Whether you’re a lifetime sport fisher or someone fishing is a relaxing hobby, the opportunities that arise when you combine kayaking and fishing are exciting. Once you’ve moved on to fishing from a boat, it’s only a question of time when you’ll be ready for a new kayak adventure.
Fishing in a kayak
Kayaks are very versatile, and it’s getting down the basics of paddling is pretty simple, which makes for a great opportunity for beginners. There is no age barrier, and the sport itself is extremely healthy, so I recommend it for every fisherman out there. It adds a bit of spice to the regular fishing routine.
You will first need to choose a suitable kayak for your needs. You will need to consider: stability, comfort, transportation, and storage. A lot of the stores will let you rent the kayak you’re interested in so that you can test it out. You can also choose to buy a second-hand kayak.
Whatever your choice is, it’s always a good idea to customize your boat, so it best fits you. To make your kayak suitable for fishing, ensure that you have a comfortable backrest, a paddle leash, and holder, a kayak fishing pole holder, an anchor, a cooler, and storage space. Be aware of the storage space available for tackle and gear.
A kayak will be a backup drag system for your real because a strong 6 or 8 lb fish can pull your kayak around. Tight drag or slow reactions mean that the fish will have a harder time breaking the line in open water. If your tackle is light, you will need to increase line capacity to make longer runs possible. (Read our Intex Excursion Review)
A good way of handling the fish is to release them, but always make sure the fish is fully resuscitated before the release. The fish you’re planning to keep will need some storage space. Smaller fish can fit in a cooler with ice or a fish bag with ice, and you can wrap bigger fish in towels and strap it to the kayak.
Keep in mind that the best kayak for fishing is one customized to your personal needs and style.
1) PDF (personal floatation device): make it as comfortable as possible, as you will be wearing it for most of the day.
2) Paddle: this one seems a bit obvious, but it’s good to mention that you won’t be able to move that kayak around without it.

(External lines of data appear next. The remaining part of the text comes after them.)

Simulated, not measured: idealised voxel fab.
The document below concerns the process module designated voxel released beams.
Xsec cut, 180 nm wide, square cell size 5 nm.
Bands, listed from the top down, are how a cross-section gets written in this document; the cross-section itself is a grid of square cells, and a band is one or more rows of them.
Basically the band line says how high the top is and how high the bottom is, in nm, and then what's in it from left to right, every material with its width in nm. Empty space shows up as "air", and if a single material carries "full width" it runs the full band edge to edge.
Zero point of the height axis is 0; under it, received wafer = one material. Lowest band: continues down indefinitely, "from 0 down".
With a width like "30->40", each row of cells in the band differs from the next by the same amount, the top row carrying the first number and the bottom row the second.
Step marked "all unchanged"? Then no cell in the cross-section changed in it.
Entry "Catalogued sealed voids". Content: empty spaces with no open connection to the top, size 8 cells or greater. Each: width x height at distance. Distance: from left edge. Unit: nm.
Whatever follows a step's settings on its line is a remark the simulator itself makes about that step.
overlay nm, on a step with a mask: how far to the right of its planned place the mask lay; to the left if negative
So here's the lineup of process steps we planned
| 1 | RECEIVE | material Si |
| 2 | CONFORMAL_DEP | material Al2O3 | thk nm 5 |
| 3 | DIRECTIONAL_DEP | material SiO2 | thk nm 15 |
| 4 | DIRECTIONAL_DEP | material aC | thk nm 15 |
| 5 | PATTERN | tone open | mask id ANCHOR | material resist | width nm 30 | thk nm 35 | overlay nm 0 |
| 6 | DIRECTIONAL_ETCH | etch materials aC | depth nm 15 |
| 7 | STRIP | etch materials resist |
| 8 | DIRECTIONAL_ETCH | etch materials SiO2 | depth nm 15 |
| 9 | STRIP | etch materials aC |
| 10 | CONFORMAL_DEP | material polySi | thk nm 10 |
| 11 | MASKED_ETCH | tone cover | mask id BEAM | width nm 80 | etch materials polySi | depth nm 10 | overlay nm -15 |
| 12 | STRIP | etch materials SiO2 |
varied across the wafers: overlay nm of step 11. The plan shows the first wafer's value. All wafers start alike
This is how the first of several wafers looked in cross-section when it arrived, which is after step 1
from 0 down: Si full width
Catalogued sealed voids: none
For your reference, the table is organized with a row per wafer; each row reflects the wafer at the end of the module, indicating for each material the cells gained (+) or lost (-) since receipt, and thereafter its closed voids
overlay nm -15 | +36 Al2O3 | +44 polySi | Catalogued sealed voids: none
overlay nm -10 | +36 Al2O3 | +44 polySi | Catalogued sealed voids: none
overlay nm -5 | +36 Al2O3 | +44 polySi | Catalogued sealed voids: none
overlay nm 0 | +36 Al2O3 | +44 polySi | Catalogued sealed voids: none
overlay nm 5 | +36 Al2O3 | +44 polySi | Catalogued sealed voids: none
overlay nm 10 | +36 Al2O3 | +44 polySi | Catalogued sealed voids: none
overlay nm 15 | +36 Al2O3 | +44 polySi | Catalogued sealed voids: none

3) Whistle: another safety equipment, which should be attached to your PFD so that it’s close to your person
4) Waterproof flashlight: sometimes nightfall can surprise us, so it’s best to have a way to let other, bigger vessels know where you are
5) First Aid Kit: no matter how little storage room you have, this is a must-bring.
6) Waterproof Storage: it’s useful to have a safe place for a phone or keys. Try using a dry bag if all else fails.
7) Food and water: for prolonged trips, make sure you bring enough water with you. You might be surrounded by water, but it’s the wrong type of water.
The beginning of doing any sport is challenging, but I’m sure you will be an expert kayak fisherman in no time. Tight lines!